Medora had been in the Ellis home about five months when in February Ann Ham Hickenlooper and her children came to the same community from Salt Lake City. Medora was helping as assistant teacher for the small children and Charles came to school for a few weeks. The teacher was his nephew, Edward W. Wade [son of Belinda Hickenlooper Wade].
Pleasant View was separated from North Ogden and became a ward 9 July 1882 and Medora became the first secretary of the Primary organization of the new ward with Reuben T. Rhees as her assistant.
After a two-year courtship, she was married to Charles A. Hickenlooper in the Endowment House by Daniel H. Wells, 13 December 1883. Nine children were born to them. They all lived to adulthood except Lottie Emma who died 7 December 1910, when ten years old, from complications following scarlet fever. William Alma died 30 November 1922 of peritonitis, following a ruptured appendix, leaving a wife, Clara Charlesworth Hickenlooper, and a year-old son Roland LeRoy.
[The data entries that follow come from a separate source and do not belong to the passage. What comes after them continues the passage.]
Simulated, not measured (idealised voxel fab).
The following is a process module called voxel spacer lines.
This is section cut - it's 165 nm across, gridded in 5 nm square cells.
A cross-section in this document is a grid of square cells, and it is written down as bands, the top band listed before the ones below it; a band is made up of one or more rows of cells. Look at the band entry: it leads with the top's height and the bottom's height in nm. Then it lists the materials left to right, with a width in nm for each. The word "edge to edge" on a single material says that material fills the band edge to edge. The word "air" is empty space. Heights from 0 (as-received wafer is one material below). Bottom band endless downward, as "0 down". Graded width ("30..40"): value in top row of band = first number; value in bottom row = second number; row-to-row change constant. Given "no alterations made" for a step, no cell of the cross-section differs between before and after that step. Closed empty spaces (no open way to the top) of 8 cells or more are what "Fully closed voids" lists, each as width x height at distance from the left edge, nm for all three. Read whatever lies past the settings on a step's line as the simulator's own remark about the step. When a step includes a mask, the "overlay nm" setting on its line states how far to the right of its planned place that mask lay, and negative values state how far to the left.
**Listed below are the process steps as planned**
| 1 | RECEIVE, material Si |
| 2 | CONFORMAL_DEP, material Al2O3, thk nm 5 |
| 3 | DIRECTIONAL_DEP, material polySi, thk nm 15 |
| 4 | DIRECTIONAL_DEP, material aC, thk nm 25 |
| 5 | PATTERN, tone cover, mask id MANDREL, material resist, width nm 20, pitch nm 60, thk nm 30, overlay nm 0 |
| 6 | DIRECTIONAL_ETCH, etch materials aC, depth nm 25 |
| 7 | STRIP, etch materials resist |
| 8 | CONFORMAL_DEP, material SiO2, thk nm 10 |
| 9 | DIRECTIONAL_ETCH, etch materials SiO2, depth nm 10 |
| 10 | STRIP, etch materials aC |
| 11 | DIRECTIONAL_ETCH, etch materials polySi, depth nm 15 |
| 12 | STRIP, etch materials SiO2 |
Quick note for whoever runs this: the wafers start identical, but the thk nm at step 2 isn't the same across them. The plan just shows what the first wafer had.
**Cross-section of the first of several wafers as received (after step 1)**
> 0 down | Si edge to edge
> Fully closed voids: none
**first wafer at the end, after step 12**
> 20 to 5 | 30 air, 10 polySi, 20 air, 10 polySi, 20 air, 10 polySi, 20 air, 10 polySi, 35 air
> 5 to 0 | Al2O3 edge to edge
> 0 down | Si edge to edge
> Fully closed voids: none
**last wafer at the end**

From the time of their marriage, Charles and Medora lived with Charles’ mother, Ann Ham Hickenlooper. This arrangement gave them a home, and at the same time, it helped Grandmother Hickenlooper who was in very poor health. Someone had to be with her at all times. She was a great student of the scriptures and the Gospel and gave Charles and Medora precious training in the fundamentals of their religion. She passed away 17 February 1888.
In the summer following, Mother received a legacy from her mother’s half-brother’s estate in England. [William Winks Bocock had been a prosperous glass manufacturer, had no children, and so left his estate to his half sisters in America, or since Emma had died, her share went to her children.] This money helped to buy material for a brick house for Father and Mother. Uncle Orson Hickenlooper and Father did the masonry work and helped Bishop Wade with the carpentry work. Altogether it was possible for them to have a new home. By the time, this house was built, they already had three children. Florence was the first child born in this new home in Pleasant View.
In 1895, Father was called on a mission to the Southern States, to labor in Tennessee. It was a hard thing for Mother to consent for him to go, leaving her with five children and Merl was born four one-half months after Father left. But both of them believed that members of the Church should do whatever was asked of them by the authorities, and he went and filled an honorable mission. Our brother Will was ten years old and he milked the cows. Mother made butter, sometimes getting as little as ten cents a pound for it. She raised pigs and chickens, sold eggs, picked berries, dried fruit and kept us well. It was surely a happy reunion when Father returned home. He always said that Mother had the hard part of the mission and he received the glory.
While he was still on a mission, Father was called to be counselor to Edward W. Wade in the Pleasant View Bishopric 9 May 1897. Four years later, 24 February 1901, he became bishop of the ward. In those days, sacrament meetings were held on Sunday afternoon, and when Stake visitors came to the ward, Father would often bring them home to have dinner and feed their horses, because horse and buggy was the mode of transportation at that time.
David O. McKay was Bishop of Huntsville at the same time as Charles Hickenlooper was Bishop of Pleasant View. One time David O. McKay was heading home to Huntsville in a storm. The lightning got so bad he stopped his horse and buggy at the Hickenlooper home. The family had eaten but Brother McKay said that was all right. He would eat leftovers. Medora told him there were no leftovers, but asked him if he liked bread and milk. He said he did and so Medora put the cooling pan, the big flat pan of milk on the table and he helped himself.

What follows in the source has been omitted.